Someone kindly sent me a schematic.
2008-12-17

Update: Charger goes Bang

Been working fine every day at 14A for years. Today, turned it on, got a new buzzing out of it, then about a minute later there was a bang, all the front panel lights went out, and the Bad Smell emerged. Invisible smoke.

2007-06-15

Update: Everything Works

Everything has been working fine. I've added an emergency stop switch which disconnects the batteries from the inverter, through a 100A DC solid state relay. The switch is screwed to my desk, in one corner. Obviously I have no kids.

2007-05-07

Update: Earthing Review

Thanks to Martin Merewether for prompting another review of the safety earth design on this configuration. Martin wrote:

Both amplifier earth and computer earth should be connected to power
supply earth. If you have 100 ohms between the two, you have an
earthing problem of one (or both) devices. I suggest you find out
which and fix it.  The earth strap may take fault current, and may
(inappropriately) shunt fault current to the other device, raising the
chassis potential above ground, with safety implications.
The 100 ohms reading was bogus, because current was flowing at the time of measurement and the meter is not designed for taking resistance measurements in-circuit. But the hum and voltage difference remains significant to the discussion.

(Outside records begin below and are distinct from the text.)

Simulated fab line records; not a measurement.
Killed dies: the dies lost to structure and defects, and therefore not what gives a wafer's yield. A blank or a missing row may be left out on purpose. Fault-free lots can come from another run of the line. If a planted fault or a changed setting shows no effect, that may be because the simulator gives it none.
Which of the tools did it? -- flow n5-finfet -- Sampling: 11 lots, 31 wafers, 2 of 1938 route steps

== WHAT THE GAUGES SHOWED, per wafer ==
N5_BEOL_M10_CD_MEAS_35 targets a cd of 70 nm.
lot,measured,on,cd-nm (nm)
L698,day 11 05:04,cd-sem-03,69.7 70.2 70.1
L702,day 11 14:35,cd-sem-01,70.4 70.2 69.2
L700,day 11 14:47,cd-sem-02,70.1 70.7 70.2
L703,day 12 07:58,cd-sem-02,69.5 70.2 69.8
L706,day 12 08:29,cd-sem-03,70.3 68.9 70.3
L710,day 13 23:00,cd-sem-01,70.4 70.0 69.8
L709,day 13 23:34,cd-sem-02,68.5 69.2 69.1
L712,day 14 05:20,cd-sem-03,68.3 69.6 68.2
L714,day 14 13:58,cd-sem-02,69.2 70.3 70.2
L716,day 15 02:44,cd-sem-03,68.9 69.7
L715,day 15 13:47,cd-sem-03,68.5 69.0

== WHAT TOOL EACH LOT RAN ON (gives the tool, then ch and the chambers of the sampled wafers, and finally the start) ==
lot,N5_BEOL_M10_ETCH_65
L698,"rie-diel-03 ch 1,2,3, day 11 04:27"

The safety earth follows this path:

The safety earth for the amplifier departs from this path at the switched power board. So it is how the earth passes from the power board to the computer that has to be reviewed.

The way in which the charger passes the earth to the output negative terminal is in doubt. It may need to be more explicit. There is no specification for it to pass the earth, yet I've always known that the negative terminal to be at earth potential. There is no external chassis earth lug. With the charger off and disconnected, the DMM reads 0.2 ohms between the chassis and the negative output terminal, but the reading took a little while to settle. The DMM also reads battery voltage between the positive output terminal and chassis.

The next thing to do is to open up the charger and find out how the earth is passed.

2007-04-16

Update: Earth Loop Hum

So, the computer has a sound card, and the output is connected to a Silicon Chip Studio Twin 50 Amplifier, thence to a pair of quite large speakers. The amplifier is powered from the same supply as the charger, not from the inverter. Ever since making this Online UPS, there has been a persistent 50Hz hum when the amplifier is on.

Using a Digital Multimeter, measuring the AC voltage between the earth lug of the amplifier and the chassis of the computer ... 0.005V. Measuring the resistance with power applied to the computer and the charger ... positive 100 ohms, or negative 100 ohms, depending on how the probes are attached.

Adding an earth strap fixes the hum. But will that earth strap ever have to take any fault current?

Vote: only if the inverter fails and the connection from inverter earth to the battery bank negative pole is broken,
quozl you are nuts,
dude, this is cool,
here is how to do it better.
Name: (optional)
Comments:
2007-04-02

More Capacity

Two more batteries were added to the bank. These are new VRLA batteries normally used for traction supply in electric scooters. They are 40AH each. That brings the bank capacity to 170AH, and a run time to depletion of about 12 hours.

The charging current is now likely to trigger the over-current protection feature of the power supply.

It was important to use sealed batteries, since this is meant to be an office environment. I also had to be able to lift the things. And they had to be available locally. There are far better batteries to use, but the intersection of these requirements is a small set.

2007-03-19

Design

A few weeks ago, Quozl lost his Matrix 5000 UPS to lightning. So he's used the bank of batteries with an inverter and charger, to form an online uninterruptible power supply.

Measurements

The charger has a voltage and current display.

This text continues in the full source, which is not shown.